Inertial measurement units (IMUs) including accelerometers and gyroscopes are becoming very common and can be found in cell phones, fitness trackers, and other wearable devices. We demonstrate a system that can be used to estimate the distance traveled by a human while walking.  We model the human leg as a two-link revolute robot. IMU sensors placed on the thigh and shin provide the required measurement inputs to an extended Kalman filter to estimate state parameters associated with forward motion and walking distance.  Additionally, we show that angle estimates from acclerometers can be inaccurate for typical motions and present a method using the same robotic model to correct the accelerometer angle estimate and improve overall orientation estimates at rest and in motion using an extended Kalman filter (EKF).

Walking Distance Estimate

The first part of our approach involved creating a model for the human leg. In taking a single step forward, the human leg is similar to a two-link robot manipulator with the hip

and knee as two joints. We assign three-dimensional Cartesian reference frames to each joint, as seen in the figure to the left. Frames F0, F1, and F2 are assigned to the hip, knee and foot, respectively. Frame F0 is oriented such that the x-axis is in the direction of motion, the y-axis is up, and the z-axis is out from the hip to the right. The subsequent frames are chosen as per Denavit-Hartenberg (D-H) convention.

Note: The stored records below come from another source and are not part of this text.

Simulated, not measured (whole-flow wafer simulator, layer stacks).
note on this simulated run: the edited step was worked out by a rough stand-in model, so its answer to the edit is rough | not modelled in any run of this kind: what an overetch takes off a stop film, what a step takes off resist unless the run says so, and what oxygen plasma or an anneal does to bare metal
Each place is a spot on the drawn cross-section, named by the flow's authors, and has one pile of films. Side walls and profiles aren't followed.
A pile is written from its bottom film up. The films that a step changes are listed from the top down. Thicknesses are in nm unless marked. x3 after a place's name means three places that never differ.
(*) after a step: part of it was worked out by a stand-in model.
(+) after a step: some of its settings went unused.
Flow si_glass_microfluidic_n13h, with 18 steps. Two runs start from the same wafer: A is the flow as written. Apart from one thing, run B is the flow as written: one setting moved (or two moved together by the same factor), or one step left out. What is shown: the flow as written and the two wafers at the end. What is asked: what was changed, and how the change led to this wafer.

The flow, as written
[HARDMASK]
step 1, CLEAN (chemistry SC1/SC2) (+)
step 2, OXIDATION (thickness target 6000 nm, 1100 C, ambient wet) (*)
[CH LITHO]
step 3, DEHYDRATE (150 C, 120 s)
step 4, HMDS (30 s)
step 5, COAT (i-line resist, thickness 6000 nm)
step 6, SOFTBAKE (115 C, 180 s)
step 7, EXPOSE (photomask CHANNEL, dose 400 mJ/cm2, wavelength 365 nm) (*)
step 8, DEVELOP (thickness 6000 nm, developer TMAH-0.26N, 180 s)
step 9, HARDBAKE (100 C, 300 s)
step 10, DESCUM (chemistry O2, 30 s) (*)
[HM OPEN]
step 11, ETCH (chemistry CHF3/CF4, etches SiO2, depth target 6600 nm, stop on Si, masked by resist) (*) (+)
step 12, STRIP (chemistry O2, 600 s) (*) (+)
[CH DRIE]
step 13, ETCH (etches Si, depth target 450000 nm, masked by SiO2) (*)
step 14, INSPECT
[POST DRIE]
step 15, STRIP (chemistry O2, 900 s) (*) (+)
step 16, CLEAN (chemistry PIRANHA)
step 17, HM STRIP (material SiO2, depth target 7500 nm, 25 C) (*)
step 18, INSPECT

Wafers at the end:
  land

We develop an extended Kalman filter to estimate the x and y displacement of F2 (the heel) relative to F0 (the hip) based on gyroscope data measured from two motion sensors placed on the thigh and shin.  As the subject walks, we estimate the horizontal (x-axis) displacement of the foot as shown in the figure on the left.  Based on the assumption that the person starts walking and stops with their heel in line with their hip, we accumulate all positive displacement to generate the plot on the right.  This plot represents total distance walked.  The distance estimate for straight line walking is greater than 97% accurate when compared to a Vicon motion capture system.

Acceleration Correction for Improved Orientation Estimates

The EKF used in the walking distance estimate used the gyroscope only for the measurement.  Gyroscopes suffer drift over time and therefore, the accuracy of the system could degrade.  This is especially true when there is little to no motion.  Accelerometers can be used to estimate orientation based the direction of the gravity vector; but when in motion, accelerometers also measure acceleration due to the motion. Because of the lack of accuracy during motion, the accelerometer angle estimate typically cannot be used for orientation estimates when sensors are in motion.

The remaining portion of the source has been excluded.